Uses and Gratification paradigm

    A Uses and Gratification approach will be used to develop and answer
    research questions. The current status of the uses and gratifications
    theory is still based on Katz's first analysis, people use media for
    many different purposes, but the uses and gratification approach is
    still extremely valid as technology moves the universe into an
    electronic information age. Advances in media technology have allowed
    consumers to be in more control of the media, and because
    uses-and-gratification perspective is based on the concept of an active
    audience, it is especially appropriate for studying new communication
    technologies (Rubin, 1989). The individual communicator is considered
    central to the study of media effects in uses and gratifications theory.
    In contrast to more direct effects explanations of new and traditional
    media, it is thought that a person must typically have some use for a
    medium or message in order for that medium or message to have potential
    influence (Katz, 1959).
    Concisely speaking, there are two main reasons why the uses and
    gratifications approach is used for this study.

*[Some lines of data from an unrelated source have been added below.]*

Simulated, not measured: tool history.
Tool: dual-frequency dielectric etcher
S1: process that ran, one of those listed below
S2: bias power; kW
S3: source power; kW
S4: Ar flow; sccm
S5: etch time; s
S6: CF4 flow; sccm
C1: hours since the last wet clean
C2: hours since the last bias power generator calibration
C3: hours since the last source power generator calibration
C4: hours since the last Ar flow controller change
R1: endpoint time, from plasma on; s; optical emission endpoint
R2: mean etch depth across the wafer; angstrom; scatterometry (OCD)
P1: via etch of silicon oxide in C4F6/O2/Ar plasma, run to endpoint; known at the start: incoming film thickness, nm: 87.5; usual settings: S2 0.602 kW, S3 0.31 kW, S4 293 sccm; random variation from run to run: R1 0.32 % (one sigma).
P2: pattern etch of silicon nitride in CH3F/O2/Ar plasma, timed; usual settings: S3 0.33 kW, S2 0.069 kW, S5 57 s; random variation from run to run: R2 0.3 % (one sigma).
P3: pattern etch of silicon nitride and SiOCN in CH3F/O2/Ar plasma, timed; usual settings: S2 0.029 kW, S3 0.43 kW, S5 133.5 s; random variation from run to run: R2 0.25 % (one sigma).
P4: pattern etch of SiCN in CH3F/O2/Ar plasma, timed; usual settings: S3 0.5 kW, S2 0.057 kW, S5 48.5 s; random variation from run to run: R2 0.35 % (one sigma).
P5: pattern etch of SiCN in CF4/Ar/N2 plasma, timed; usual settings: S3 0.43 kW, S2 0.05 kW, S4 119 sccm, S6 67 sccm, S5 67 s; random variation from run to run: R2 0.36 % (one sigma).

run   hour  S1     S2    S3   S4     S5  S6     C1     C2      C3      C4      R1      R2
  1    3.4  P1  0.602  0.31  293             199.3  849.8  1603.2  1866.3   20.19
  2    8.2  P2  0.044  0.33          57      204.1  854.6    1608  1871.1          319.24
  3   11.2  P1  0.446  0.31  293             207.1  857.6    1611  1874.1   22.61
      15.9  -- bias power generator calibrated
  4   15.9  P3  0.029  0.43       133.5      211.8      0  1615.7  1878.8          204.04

    1. New media have been studied repeatedly using a uses and gratification
    approach. A new medium may generate new motivations and gratifications
    obtained by its users. Over the past twenty years there have been studies
    of VCR by Levy (1980), videotex by Atwater et al. (1985), cable television
    by Heeter and Greenberg (1985), political computer bulletin boards by
    Garramone et al. (1986), another extensive look on video recorders by Rubin
    and Bantz (1989), and remote control devices by Perse and Ferguson (1993).

    It is within this line of research that this study examines Internet
    broadcasting. An analysis of users should take place as the Korean
    television and radio industries move onto the World Wide Web. As Severin
    and Tankard point out, media planners in many areas should be conducting
    more research on their potential audiences, and the gratifications those
    audiences are trying to obtain (1997, p.340). Pitkow and Recker add that
    the universal accessibility of information technologies means that the
    user population will be extremely diverse in terms of skills, experience,
    abilities, and backgrounds. A crucial ingredient to the success of such
    endeavors is an understanding of its user population
    (Pitkow & Recker, 1994, p.1).

    2. Another tenet of uses and gratification approach is that the audience
    is active, and the audience member's uses of the mass media is goal
    directed (Katz et al., 1974, p.21). Such is the case with Internet
    broadcasting. The web is highly interactive. Users of Internet broadcasting
    are in control of the flow and content of information they view or listen to.
    Its basic design requires the user to select or bypass "pages" of text or
    graphics. Unlike traditional media such as television and radio, web pages
    require continuous interaction from users. The users can select one web site
    or move through a series of web sites, which usually have several layers of
    screens of information to access. It is the users to make about how much
    information they want or need. The users can and have to seek sites which
    will best fit the motives they log on for, and then they determine if the
    sites are fulfilling their sought gratifications. These various levels of
    audience activity suggest that the uses and gratifications theory is an
    appropriate strategy to explore Internet broadcasting.

    Significance

    Finding patterns for this new media consumption among Korean international
    students will give the Korean media industry a better understanding of
    communication behavior of new media users. Also, it is crucial for media
    planners to monitor the position and direction of the audience to provide
    useful data for future business strategies and media studies.